To achieve high availability and durability, Dynamo replicates its data on multiple hosts. Each data item is replicated at N hosts, where N is a parameter configured “per-instance”. Each key, k, is assigned to a coordinator node (described in the previous section). The coordinator is in charge of the replication of the data items that fall within its range. In addition to locally storing each key within its range, the coordinator replicates these keys at the N-1 clockwise successor nodes in the ring. This results in a system where each node is responsible for the region of the ring between it and its Nth predecessor. In Figure 2, node B replicates the key k at nodes C and D in addition to storing it locally. Node D will store the keys that fall in the ranges (A, B], (B, C], and (C, D].

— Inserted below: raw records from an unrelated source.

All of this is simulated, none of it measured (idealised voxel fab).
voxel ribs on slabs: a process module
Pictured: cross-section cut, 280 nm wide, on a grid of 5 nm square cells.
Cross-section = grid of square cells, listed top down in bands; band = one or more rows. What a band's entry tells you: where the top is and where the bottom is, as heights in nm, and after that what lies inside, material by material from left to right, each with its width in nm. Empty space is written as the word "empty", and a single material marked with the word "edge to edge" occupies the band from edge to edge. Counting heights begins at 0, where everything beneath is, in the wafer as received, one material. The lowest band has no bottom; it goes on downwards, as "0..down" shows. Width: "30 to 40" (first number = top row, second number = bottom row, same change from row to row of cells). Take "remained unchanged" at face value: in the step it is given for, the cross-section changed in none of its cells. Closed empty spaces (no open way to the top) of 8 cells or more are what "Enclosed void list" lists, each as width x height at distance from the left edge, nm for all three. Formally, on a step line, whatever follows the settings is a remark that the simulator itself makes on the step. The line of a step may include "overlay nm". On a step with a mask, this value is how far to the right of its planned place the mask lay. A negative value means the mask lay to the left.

The list of nodes that is responsible for storing a particular key is called the preference list. The system is designed, as will be explained in Section 4.8, so that every node in the system can determine which nodes should be in this list for any particular key. To account for node failures, preference list contains more than N nodes. Note that with the use of virtual nodes, it is possible that the first N successor positions for a particular key may be owned by less than N distinct physical nodes (i.e. a node may hold more than one of the first N positions). To address this, the preference list for a key is constructed by skipping positions in the ring to ensure that the list contains only distinct physical nodes.
Dynamo uses consistent hashing to partition its key space across its replicas and to ensure uniform load distribution. A uniform key distribution can help us achieve uniform load distribution assuming the access distribution of keys is not highly skewed. In particular, Dynamo’s design assumes that even where there is a significant skew in the access distribution there are enough keys in the popular end of the distribution so that the load of handling popular keys can be spread across the nodes uniformly through partitioning. This section discusses the load imbalance seen in Dynamo and the impact of different partitioning strategies on load distribution.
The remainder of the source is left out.